Originally published on Medium
Although the cloud has revolutionized the way we manage applications, many companies still view their systems in terms of servers — even though they no longer work with physical servers. What if you take the concept of servers out of the equation and begin to think of cloud-based applications as workflow, distributed logic, and externally managed data stores? This report examines the new Serverless approach to operations.
Like many trends in software, there’s no one clear view of what Serverless is. For starters, it encompasses two different but overlapping areas:
- Serverless was first used to describe applications that significantly or fully incorporate third-party, cloud-hosted applications and services, to manage server-side logic and state. These are typically “rich client” applications — think single-page web apps, or mobile apps — that use the vast ecosystem of cloud-accessible databases (e.g., Parse, Firebase), authentication services (e.g., Auth0, AWS Cognito), and so on. These types of services have been previously described as “Backend as a Service” or “BaaS”.
- Serverless can also mean applications where server-side logic is still written by the application developer, but, unlike traditional architectures, it’s run in stateless compute containers that are event-triggered, ephemeral (may only last for one invocation), and fully managed by a third party. One way to think of this is “Functions as a Service” or “FaaS”. AWS Lambda is one of the most popular implementations of a Functions-as-a-Service platform at present, but there are many others, too.
Despite the name, it does not actually involve running code without servers. The name “serverless computing” is used because the business or person that owns the system does not have to purchase, rent or provision servers or virtual machines for the back-end code to run on.
With Serverless comes the following:
- No server management (no need to manage any form of the machine)

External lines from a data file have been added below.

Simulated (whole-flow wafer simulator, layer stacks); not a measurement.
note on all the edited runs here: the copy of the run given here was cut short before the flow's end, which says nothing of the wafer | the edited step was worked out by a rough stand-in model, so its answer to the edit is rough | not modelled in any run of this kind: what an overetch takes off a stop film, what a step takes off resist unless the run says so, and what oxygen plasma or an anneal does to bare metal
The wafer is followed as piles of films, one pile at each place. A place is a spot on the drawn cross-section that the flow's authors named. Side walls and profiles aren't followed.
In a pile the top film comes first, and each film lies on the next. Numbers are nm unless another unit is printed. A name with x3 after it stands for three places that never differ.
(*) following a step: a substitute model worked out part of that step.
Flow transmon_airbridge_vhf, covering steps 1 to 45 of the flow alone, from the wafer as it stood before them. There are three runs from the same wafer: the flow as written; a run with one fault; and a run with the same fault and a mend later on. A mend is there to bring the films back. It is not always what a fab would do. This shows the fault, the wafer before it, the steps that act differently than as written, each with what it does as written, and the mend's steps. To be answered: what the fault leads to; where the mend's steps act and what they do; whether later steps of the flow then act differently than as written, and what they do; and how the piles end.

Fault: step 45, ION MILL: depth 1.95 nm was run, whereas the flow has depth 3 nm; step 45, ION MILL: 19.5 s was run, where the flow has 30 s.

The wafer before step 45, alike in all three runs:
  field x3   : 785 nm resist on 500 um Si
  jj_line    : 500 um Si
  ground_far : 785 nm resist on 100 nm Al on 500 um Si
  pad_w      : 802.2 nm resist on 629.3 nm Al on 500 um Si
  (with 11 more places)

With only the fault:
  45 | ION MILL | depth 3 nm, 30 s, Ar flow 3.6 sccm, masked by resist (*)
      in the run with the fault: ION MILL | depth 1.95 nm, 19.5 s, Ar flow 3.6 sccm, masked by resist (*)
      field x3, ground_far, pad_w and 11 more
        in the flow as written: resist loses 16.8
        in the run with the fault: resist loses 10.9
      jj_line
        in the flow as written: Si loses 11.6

- Pay-per-execution (never pay for idle)
- Auto-scale (scale based on demand)
- Function as a unit of application logic
Serverless pattern encourages development focus on well-defined units of business logic, without premature optimization decisions related to how this logic is deployed or scaled. As a result, development focus is on a single function or module rather than a service with a large surface area. Serverless frees the software developer from deployment concerns and allows them to focus on factoring the application following logical encapsulation lines.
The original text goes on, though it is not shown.